Every queer South Asian conference featured an emotional session called Coming Out to Parents, or Relating to Our Families of Birth, or even
Dear Mummy & Pappa.
But the main purpose of our gatherings was often affirmation: to tell ourselves, against all assertions to the contrary, that we could be both Indian and lesbian, both Pakistani and gay, both Bangladeshi and bisexual; that we were neither traitors nor deviants nor heretics but merely humans trying to love. Among these peers, some of whom became close friends, I felt that perhaps I had found my own people—my home.

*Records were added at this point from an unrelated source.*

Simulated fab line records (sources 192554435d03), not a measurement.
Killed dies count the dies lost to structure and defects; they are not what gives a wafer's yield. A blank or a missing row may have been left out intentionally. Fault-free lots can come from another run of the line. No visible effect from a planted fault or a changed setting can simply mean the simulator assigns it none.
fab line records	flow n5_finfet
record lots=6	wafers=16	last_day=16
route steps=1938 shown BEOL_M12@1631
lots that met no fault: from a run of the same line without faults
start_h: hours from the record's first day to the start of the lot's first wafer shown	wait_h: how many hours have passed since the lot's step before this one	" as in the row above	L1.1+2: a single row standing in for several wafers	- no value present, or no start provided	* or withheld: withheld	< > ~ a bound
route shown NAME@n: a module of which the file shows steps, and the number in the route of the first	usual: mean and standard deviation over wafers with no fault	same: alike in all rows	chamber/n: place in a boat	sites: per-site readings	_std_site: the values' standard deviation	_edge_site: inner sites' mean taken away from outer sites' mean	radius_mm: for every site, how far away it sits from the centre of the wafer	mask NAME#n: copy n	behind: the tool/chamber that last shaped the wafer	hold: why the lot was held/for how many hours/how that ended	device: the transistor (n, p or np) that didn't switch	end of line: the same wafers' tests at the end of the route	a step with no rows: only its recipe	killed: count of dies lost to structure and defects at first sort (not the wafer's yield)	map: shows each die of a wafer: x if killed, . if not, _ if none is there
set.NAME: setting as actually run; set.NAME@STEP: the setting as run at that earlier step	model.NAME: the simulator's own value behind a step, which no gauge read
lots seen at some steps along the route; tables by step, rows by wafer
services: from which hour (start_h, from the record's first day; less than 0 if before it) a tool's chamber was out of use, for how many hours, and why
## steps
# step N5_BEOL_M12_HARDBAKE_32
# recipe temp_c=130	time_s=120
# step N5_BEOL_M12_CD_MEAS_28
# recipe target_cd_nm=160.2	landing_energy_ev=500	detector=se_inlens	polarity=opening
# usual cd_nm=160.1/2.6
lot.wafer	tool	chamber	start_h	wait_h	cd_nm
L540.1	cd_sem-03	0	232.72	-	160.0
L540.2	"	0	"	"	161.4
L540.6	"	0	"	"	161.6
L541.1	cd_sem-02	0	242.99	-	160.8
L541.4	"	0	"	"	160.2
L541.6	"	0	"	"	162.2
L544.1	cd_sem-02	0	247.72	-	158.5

We continue to find one another. In 2007 I was thrilled to meet, at a conference, women who were overcoming great odds to organize and support lesbians in rural Gujarat, near my family's ancestral villages. From them I bought a poster, tricolor like India's flag, that proudly declares "Indian and Lesbian" in English, Hindi, and Gujarati. It hangs in my living room, framed and under glass like a precious artwork, or perhaps a mirror: totem, reminder, proof that I—we—exist.

I no longer wish to be Ann, or Marie, or even Gita. After half a lifetime of subtly Americanizing the pronunciation of my name, in the past year I have begun to say it the Gujarati way: Minal,
mee-nalr.
The vowels have a specific, rolling intonation; the final letter is a consonant that does not exist in English, somewhere in the borderland between
l
and
r.
Each time I say my name this way, I have the sensation of integrating language itself.

I have come to understand that queerness is a migration as momentous as any other, a journey from one world to the next. My earliest sense of alienation feels, now, like a source: a dual, twining root of both my queerness and my writing. For it is in such a splitting that the self becomes a constant observer, of both itself and others—first as a technology of survival, then as amusement, curiosity, habit, and finally for its own sake. And, observing, solitary, one cannot help developing ideas, critiques, leaps of explanation and imagination; narratives.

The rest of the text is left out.